Of this amount, $142,000 and $212,000 represented reimbursement for the services
of Messrs. Armstrong and Pefanis, respectively, as officers of our general
partner.

  In December 1999, following the losses we incurred as a result of the
unauthorized trading activity by a former employee, our general partner loaned
us approximately $114.0 million. This subordinated debt is due not later than
November 30, 2005. Funding to our general partner for these loans was provided
by Plains Resources. See Item 7. - "Management's Discussion and Analysis of
Financial Condition and Results of Operations - Liquidity and Capital
Resources".

 Indemnity from Our General Partner

  In connection with the acquisition of the All American Pipeline and the SJV
Gathering System in July 1998, Wingfoot agreed to indemnify our general partner
for certain environmental and other liabilities. The indemnity is subject to
limits of:

  .  $10.0 million with respect to matters of corporate authorization and title
     to shares;
  .  $21.5 million with respect to condition of rights-of-way, lease rights and
     undisclosed liabilities and litigation; and
  .  $30.0 million with respect to environmental liabilities resulting from
     certain undisclosed and pre-existing conditions.

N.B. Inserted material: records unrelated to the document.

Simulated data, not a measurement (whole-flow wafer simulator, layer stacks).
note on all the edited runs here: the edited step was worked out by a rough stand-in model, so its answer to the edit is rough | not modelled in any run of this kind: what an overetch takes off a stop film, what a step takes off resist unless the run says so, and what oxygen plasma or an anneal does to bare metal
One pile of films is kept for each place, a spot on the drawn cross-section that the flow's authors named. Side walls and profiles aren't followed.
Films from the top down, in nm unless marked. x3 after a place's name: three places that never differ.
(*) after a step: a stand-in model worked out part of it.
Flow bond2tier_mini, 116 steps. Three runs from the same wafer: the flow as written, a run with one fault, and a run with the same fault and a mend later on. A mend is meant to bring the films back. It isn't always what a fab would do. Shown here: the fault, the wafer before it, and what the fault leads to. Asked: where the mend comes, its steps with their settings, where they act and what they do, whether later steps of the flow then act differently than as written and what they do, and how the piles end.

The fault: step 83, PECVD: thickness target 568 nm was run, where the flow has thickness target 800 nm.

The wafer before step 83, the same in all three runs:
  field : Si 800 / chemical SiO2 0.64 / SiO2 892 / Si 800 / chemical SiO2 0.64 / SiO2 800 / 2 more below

                                       44
<PAGE>

  Wingfoot has no liability, however, until the aggregate amount of losses, with
respect to each such category exceeds  $1.0 million. These indemnities will
remain in effect until July 2000, with the exception of the environmental
indemnity, which will remain in effect until July 2001. However, upon the
transfer to an unaffiliated third party of a major portion of the assets
acquired from Wingfoot, the indemnities automatically terminate. The
environmental indemnity is also subject to certain sharing ratios which change
based on whether the claim is made in the first, second or third year of the
indemnity as well as the amount of such claim. We have also agreed to be solely
responsible for the cumulative aggregate amount of losses resulting from the oil
leak from the All American Pipeline to the extent such losses do not exceed
$350,000. Any costs in excess of $350,000 will be applied to the $1.0 million
deductible for the Wingfoot environmental indemnity. Our general partner has
agreed to indemnify us for environmental and other liabilities to the extent it
is indemnified by Wingfoot.  However, if the sale of the linefill from the All
American Pipeline and the subsequent sale of such pipeline to EPNG Pipeline
Company are construed to constitute a sale of a major portion of the assets
acquired from Wingfoot, the indemnities by Wingfoot will terminate. See Items 1.
and 2. - "Business and Properties - Acquisitions and Dispositions - All American
Pipeline Linefill Sale and Asset Disposition".

  Plains Resources has agreed to indemnify us for environmental liabilities
related to the assets of the our predecessor transferred to us that arose prior
to closing and are discovered within three years after closing (excluding
liabilities resulting from a change in law after closing). Plains Resources'
indemnification obligation is capped at $3.0 million.

                                       45
<PAGE>

                                    PART IV

ITEM 14.  EXHIBITS, FINANCIAL STATEMENT SCHEDULES AND REPORTS ON FORM 8-K

(a) (1) AND (2) FINANCIAL STATEMENTS AND FINANCIAL STATEMENT SCHEDULES

   See "Index to Consolidated Financial Statements" set forth on Page F-1.

(a)(3)  EXHIBITS

   3.1  --  Second Amended and Restated Agreement of Limited Partnership of
            Plains All American Pipeline, L.P. dated as of November 23, 1998
            (incorporated by reference to Exhibit 3.1 to Annual Report on Form
            10-K for the Year Ended December 31, 1998).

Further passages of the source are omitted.